I thank you for the confidence you show in me by your letter of November 12. I see no reason to accuse you of "dishonesty" and "betrayal" of the proletarian united front, as you put it, because of your membership in the SAP. I do not doubt in the least that you are quite serious about the proletarian revolution. Your critique of the Communist Party is correct However, what you are now counterposing to the Communist Party is not another, consistently revolutionary party but your own idea of such a party. The idea might be excellent, and it really isn't bad. Nevertheless the party of which you speak is yet to be created. The SAP, however, stands before the public as a rather confused organization with a leadership that is completely foreign to revolutionary Marxism and politically inadequate.

You call yourselves communists and declare your solidarity with the ideas that I represent. You set yourselves the goal of winning the SAP to true Marxist communism. Naturally, I can only welcome this goal and seek to support you in this course to the best of my ability. I would not, however, represent the SAP in its present condition to anyone as being a party but rather as a transitional formation on whose territory various tendencies are trying to recruit to themselves. Within the framework of this transitional "party," then, you, the Marxist communist elements, constitute a fraction which presents a sharply delineated platform and openly and energetically leads the fight for this platform.

I cannot approve the corollary idea you propose: that all of the oppositional communist groups join the SAP. In the first place, these various organizations have quite different tendencies and are — as you yourselves correctly say — not mass organizations, but cadres, and cadres only have value when they are quite clear and conscious about their goals. To unite with Brandlerites, ultralefts, anti-parliamentarists, etc., would be absurd.

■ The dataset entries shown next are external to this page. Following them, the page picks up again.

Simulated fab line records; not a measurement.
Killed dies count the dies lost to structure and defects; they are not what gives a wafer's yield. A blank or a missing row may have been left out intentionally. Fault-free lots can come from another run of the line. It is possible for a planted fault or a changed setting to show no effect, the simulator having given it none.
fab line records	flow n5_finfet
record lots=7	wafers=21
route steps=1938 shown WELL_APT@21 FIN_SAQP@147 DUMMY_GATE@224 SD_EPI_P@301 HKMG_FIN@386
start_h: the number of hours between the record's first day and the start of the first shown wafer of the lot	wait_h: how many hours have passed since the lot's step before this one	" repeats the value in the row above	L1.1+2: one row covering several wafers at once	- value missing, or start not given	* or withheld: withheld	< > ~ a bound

Secondly, the German Communist Party has behind it millions of workers. Quite obviously you underestimate this fact One can influence these workers, especially now, when the questions are being posed in their sharpest form by the events themselves. The Communist Left Opposition (Bolshevik-Leninists), though excluded from the party, regards itself as a component of the Communist Party and tries in every way possible to influence its proletarian membership. Clearly it would render this task immeasurably more difficult for itself by suddenly going over to the SAP. No, there can be no talk of this. It's also excluded that the Communist Left Opposition enter into any connections with the SAP without the Communist Party also participating. However, the Left Opposition can establish quite close and friendly relations with the communist fraction of the SAP on the basis of common ideas, provided that it turns out that such really exist, without setting up any organizational structures too hastily.

Do you have any kind of relationship with the Left Opposition? Do you receive their literature?

I shall follow the further developments with great interest and will be very grateful if you keep me up to date.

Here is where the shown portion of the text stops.